If you're running product at a 10-person SaaS company, you already know the real bottleneck isn't engineering speed — it's the gap between "we should build this" and "we're actually building it." Last quarter, our team shipped a feature in 3 working days. Here's exactly how we did it, and what we'd change next time.
Cut the spec to one page
Most "slow" features aren't slow because of the code. They're slow because the spec bounces between three documents, four Slack threads, and a 30-minute "quick sync" that derails the whole afternoon. We started writing one-page specs — literally one page, single-spaced, with the problem, the user, the success metric, the out-of-scope list, and a sketched UI.

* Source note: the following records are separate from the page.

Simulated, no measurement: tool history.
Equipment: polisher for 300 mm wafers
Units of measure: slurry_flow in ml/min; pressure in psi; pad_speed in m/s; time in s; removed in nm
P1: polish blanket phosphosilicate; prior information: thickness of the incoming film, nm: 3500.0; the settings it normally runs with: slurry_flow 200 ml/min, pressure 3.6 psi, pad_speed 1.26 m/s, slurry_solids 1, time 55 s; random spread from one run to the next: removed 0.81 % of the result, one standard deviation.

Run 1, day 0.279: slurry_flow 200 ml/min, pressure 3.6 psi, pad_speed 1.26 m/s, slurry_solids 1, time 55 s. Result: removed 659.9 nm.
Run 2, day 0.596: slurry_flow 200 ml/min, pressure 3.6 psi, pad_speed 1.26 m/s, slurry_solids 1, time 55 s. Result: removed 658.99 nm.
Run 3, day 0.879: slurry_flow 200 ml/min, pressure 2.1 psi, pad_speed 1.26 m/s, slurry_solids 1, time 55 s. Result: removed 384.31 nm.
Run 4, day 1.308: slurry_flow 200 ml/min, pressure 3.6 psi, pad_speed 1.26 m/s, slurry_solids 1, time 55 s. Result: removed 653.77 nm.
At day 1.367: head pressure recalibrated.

The shift that mattered wasn't length. It was ownership. One person writes it. One person reviews it. Everyone else comments inline. By the time we hit "Day 1" of the ship, nobody is asking "wait, what does this feature actually do" — the spec has already forced that conversation to happen.
We keep the spec on a single doc with a 24-hour clock. Once it's open, the doc closes to comments and becomes the contract for Day 1. New ideas that arrive after that go in a parking lot, not the spec.
One ritual, not five meetings
The fastest teams I've worked with have fewer meetings, not more. Not zero — but one. A 15-minute daily standup with three fixed slots: what's done, what's blocked, and what's the day's single output. No status updates for the sake of status.
The mistake is layering standups on top of retros, planning demos, and "weekly leadership syncs." Each one costs 30 minutes, and cumulatively they eat the week. Pick the one ritual that surfaces the next bottleneck and drop the rest. Standup is usually the one that survives.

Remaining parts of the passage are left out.